Art and Science meld at 950 Gallery
by Alec Clayton
Published in the Weekly Volcano, Jan. 31, 2019
|untitled wall hanging construction by Mary Coss, photo by Alec Clayton|
Hanging by the entrance to 950 Gallery is a work of art by Mary Coss that appears to be a jumble of words shaped from bent wire and suspended inside what looks like an old window frame. The words, mostly jumbled and unreadable, hang an inch or so in front of a flat white surface upon with the shadows of the letters are cast. The frame and the letters are encrusted with salt crystals looking somewhat like ice and water and somewhat like barnacles encrusted on a sunken ship.
The poem is unreadable. A few random words or phrases can be deciphered with intense concentration. One can make out the words “coagulate” and phrases such as “runs through clinched (unreadable).” It is mysterious, and the overall feeling is of sadness, loss and timelessness.

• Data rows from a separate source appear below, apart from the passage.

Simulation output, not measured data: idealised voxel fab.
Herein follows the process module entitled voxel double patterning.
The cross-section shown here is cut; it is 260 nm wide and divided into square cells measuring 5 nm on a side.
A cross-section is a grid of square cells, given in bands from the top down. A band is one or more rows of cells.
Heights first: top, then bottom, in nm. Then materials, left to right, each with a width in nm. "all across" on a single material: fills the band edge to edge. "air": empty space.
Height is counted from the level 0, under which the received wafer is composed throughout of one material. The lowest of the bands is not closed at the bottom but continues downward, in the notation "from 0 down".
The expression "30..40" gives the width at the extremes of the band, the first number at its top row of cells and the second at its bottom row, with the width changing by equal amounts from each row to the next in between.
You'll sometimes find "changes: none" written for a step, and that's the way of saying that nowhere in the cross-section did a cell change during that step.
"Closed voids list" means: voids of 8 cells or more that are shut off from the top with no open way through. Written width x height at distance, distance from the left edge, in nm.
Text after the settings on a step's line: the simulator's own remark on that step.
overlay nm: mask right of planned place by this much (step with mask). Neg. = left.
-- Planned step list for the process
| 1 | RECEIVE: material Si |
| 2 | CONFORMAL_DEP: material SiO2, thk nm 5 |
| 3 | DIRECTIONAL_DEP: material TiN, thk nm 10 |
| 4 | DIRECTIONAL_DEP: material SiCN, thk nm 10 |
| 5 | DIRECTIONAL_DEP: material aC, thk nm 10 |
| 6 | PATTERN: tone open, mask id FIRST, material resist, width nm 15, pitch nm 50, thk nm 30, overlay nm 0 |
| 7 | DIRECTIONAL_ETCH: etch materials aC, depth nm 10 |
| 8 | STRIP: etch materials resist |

On the wall next to it is a printed poem by the artist, Mary Coss. It reads in part:
“Nightfall denies enfolding virgin waters,
tampered statistics drip
Melting rock turns to tears
Shadow sways life force to commodity
Coagulated around greed …”
The show is Silent Salinity: after the dig. It consists of constructed poetry like the above and common objects such as an old manual typewriter, a rotary phone, a broken suitcase and many another such object, all from an earlier time, probably prior to the 1960s. Everything is encrusted with crystalized salt. The objects purport to be recovered from an archeological dig or perhaps a ship wreck. These are artifacts from lives lost or at least from a way of life that is no longer.
Coss, a Seattle artist who has lived and traveled all over the world, uses sculpture, sound, projection and light to “weave social justice with visual arts,” according a statement on her website. She describes this installation as art and science melded in salt-encrusted artifacts. It is a dystopian landscape. “I use the language of metaphor to examine contemporary issues,” she writes. “Silent Salinity explores the relationship between water, global warming and culture. Through a two-year partnership with spatial ecologist Roger Fuller, I examined the dangerously increased salinity levels encroaching on local estuaries, and on consequently our freshwater re-sources.”
The word “silent” in the show title is apropos, as it evokes the silence one might encounter when exploring the undersea world. There is the feeling one should tip-toe through the gallery. You can almost hear air bubbles rising to the surface as you look at the artifacts of a not-too-distant past and wonder who wrote on this typewriter, did they write love letters to someone across the sea, or poetry or a novel that may have never been published; what did they carry in that battered old suitcase and from where to where to where?
And there are bones, three large bones, possibly a femur or a humerus, each on a small shelf.